Arto LIFEWTR aims to give a canvas to artists

The premium bottled water brand is dedicated to showcasing emerging artistic talent through its packaging and ad campaigns. But is it a genuine cause for good or a diluted distraction from the plastic debate?

PepsiCo and Britvic recently brought premium water brand Arto LIFEWTR to the UK, promising to spotlight the work of three new emerging twice a year on the bottle packaging. The first batch of artists is made up of Lynnie Z, Craig & Karl, and Yinka Ilori. The labels are certainly eye-catching, a welcome change from the growing flurry of frankly unremarkable premium water brands lining supermarket shelves.

To cement its nascent reputation as a champion of creativity, Arto LIFEWTR has backed up its initial offering with a new series of ads inspired by the vibrant labels, which were made by artists like Jessica Dance, Emma Rodriguez, Paul Fuentes and Daria Solak.

This is of course nothing new. From art students to Damien Hirst, Becks has been commissioning artists to decorate their bottles since the early 90s, while vodka brand Absolut has demonstrated a commitment to the art scene for over 30 years. However, this approach is helping Arto LIFEWTR stand out among competitors like GLACÉAU Smartwater, which is owned by PepsiCo’s lifelong rivals Coca-Cola.

Arto LIFEWTR’s strategy might not be novel, but supporting creatives is always positive, isn’t it? Perhaps, but the key difference here is in what these products make use of. At this stage, trying to sell anything that uses plastic seems like playing with fire.

On the plus side, it was recently announced that, in North America at least, LIFEWTR packaging will be 100% composed of rPET (recycled polyethylene terephthalate) by next year. Though it remains to be seen whether this will also be implemented for other markets, the UK product information highlights that it’s currently made out of 50% recycled plastic.

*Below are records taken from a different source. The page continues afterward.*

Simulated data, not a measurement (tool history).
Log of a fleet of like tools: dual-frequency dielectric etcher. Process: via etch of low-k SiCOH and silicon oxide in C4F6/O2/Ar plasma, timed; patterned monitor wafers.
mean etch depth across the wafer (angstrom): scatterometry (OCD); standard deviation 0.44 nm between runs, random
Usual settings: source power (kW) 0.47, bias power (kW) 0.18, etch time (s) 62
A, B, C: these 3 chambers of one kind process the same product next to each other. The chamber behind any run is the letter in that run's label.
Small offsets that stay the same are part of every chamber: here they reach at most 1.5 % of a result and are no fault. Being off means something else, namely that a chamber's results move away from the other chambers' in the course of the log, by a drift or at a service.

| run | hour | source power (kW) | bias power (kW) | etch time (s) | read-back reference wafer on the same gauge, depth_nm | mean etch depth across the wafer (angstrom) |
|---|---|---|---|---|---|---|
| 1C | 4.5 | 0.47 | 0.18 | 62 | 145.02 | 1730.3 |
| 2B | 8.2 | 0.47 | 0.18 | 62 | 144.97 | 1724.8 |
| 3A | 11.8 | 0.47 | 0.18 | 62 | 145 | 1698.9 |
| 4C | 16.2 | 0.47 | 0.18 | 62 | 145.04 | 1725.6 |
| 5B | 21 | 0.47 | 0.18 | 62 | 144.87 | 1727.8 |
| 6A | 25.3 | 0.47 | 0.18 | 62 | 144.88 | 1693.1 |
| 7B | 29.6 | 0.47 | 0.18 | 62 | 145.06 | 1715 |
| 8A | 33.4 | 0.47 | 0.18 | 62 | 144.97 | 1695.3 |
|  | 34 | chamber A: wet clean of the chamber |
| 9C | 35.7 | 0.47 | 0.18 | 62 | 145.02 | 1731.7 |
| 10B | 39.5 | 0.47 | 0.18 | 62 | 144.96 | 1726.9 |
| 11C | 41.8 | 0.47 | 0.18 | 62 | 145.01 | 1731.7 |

However, it’s a fairly weak stance considering the market is abundant with sustainable water bottles made from materials that are actually reusable, like stainless steel. On top of that, PepsiCo has still refused to disclose how much plastic it gets through, whereas the Coca-Cola Company owned up to its plastic levels as part of wider efforts to encourage recycling.

The question here is: if people are going to buy plastic bottled water anyway – albeit at a premium price – then isn’t it better to create visually appealing bottles that they’re more likely to hold onto? Possibly. Whether that’s enough to satisfy criticisms around sustainability in the bottled drinks sector though, remains to be seen.